Shipping in the green

Robert Lauf via pbs
Wed, 17 Mar 2021 08:09:51 PDT
I completely agree with Uli.

Last summer, I ordered a box full of bulbs from SA Bulb in South Africa.  They included a large pregnant onion, various blooming size large Ledebouria species, Drimia, Urginia, Eucomis, and Merwilla.  All had all of their roots removed and were each in their own paper bag. Air freight took about 12 days as I recall, with dismaying waits at ORD and then at ATL where the APHIS inspection station was.  All of the bulbs arrived in good shape, and after planting and watering all sprung to life, quickly rooted, and most have bloomed (some repeatedly).  Turns out that a bulb loses so much water through the exposed roots, that it is far happier if you cut them off before shipping and let new ones grow back.

More recently, Mike Lowitz sent me some Haemanthus pauculifolius bulbs with big green leaves and nice thick roots.  Each was in a plastic bag with dry vermiculite and lava rock, and Priority Mail from San Diego took 2-3 days.  The plants look great and don't seem any the worse for wear, once I washed all the dust off those fuzzy leaves.

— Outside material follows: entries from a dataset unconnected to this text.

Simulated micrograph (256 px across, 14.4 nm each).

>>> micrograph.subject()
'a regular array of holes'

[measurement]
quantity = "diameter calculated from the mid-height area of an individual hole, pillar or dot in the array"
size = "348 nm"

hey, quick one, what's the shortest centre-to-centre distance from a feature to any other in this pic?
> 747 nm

That said, the original question had to do with donating such materials for the BX.  That adds a new wrinkle to the problem, viz., the intermediate step where Luminita gets everything dumped on her and has to divvy it up and ship back out.  So I would most definitely ask her to weigh in on the matter.  At a minimum, it would probably be best to take your material and put each bulb in its own bag of vermiculate and label it.  That way, Luminita doesn't have to go searching for stuff to pack them in.  Depending on the size, a small additional fee for extra postage might also be appropriate.  If the plants are bigger and fewer, it might be easier for the donor to put out an offer and let interested folks contact him/her directly outside of the BX process.  I used this ploy to distribute some pretty large tubers and it worked well, but then again I have a lot of time on my hands to run to the post office!

The willingness of members to share cool things with others is what makes the society great.

Bob   East Tennessee   currently gloomy but mild.